I have a dataframe with a column in it containing state names. The names are a mix of US states abbreviations and other countries state name. And, I only want to change the us state names and leave others as it is.
Data
Country State
1 United States MI
2 United States PA
3 New Zealand Auckland
4 France Île-de-France
5 United States FL
I have tried this code:
states = {
'AK': 'Alaska',
'AL': 'Alabama',
'AR': 'Arkansas',
'AS': 'American Samoa',
'AZ': 'Arizona',
'CA': 'California',
'CO': 'Colorado',
'CT': 'Connecticut',
'DC': 'District of Columbia',
'DE': 'Delaware',
.
.
.
}
states = {state: abbrev for state, abbrev in states.items()}
Data['State_full'] = Data['State'].map(states)

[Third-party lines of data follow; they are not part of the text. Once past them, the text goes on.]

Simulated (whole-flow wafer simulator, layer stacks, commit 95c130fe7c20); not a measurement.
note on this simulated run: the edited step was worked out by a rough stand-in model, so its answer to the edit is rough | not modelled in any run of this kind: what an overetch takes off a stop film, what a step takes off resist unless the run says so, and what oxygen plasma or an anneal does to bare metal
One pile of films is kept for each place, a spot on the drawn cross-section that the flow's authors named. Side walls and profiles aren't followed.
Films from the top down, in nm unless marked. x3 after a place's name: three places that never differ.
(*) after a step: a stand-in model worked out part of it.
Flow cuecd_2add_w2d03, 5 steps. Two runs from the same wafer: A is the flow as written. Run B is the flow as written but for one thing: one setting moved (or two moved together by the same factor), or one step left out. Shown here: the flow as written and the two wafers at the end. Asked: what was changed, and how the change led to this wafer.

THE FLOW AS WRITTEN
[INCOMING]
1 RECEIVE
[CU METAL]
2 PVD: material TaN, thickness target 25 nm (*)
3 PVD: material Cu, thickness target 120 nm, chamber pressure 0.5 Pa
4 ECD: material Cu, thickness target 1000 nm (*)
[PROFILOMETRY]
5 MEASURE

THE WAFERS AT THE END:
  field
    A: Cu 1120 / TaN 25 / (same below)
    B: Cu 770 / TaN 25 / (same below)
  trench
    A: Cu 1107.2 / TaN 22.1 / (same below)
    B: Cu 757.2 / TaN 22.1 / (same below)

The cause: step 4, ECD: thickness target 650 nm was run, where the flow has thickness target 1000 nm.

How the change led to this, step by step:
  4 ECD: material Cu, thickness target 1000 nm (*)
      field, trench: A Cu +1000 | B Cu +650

It replaces the US states as it should but it also replaces the other countries state name with None. What am i missing? Thanks in advance.
CodePudding user response:
You can use Series.replace
. It can take a dict, where the keys of the dict are values to find, and the values of the dict are the replacements. If a value isn't found in the dict, it will be left as-is.
df['State'] = df['State'].replace(states)
Output:
>>> df
Country State
1 United States Minnesota
2 United States Pennsylvania
3 New Zealand Auckland
4 France Île-de-France
5 United States Florida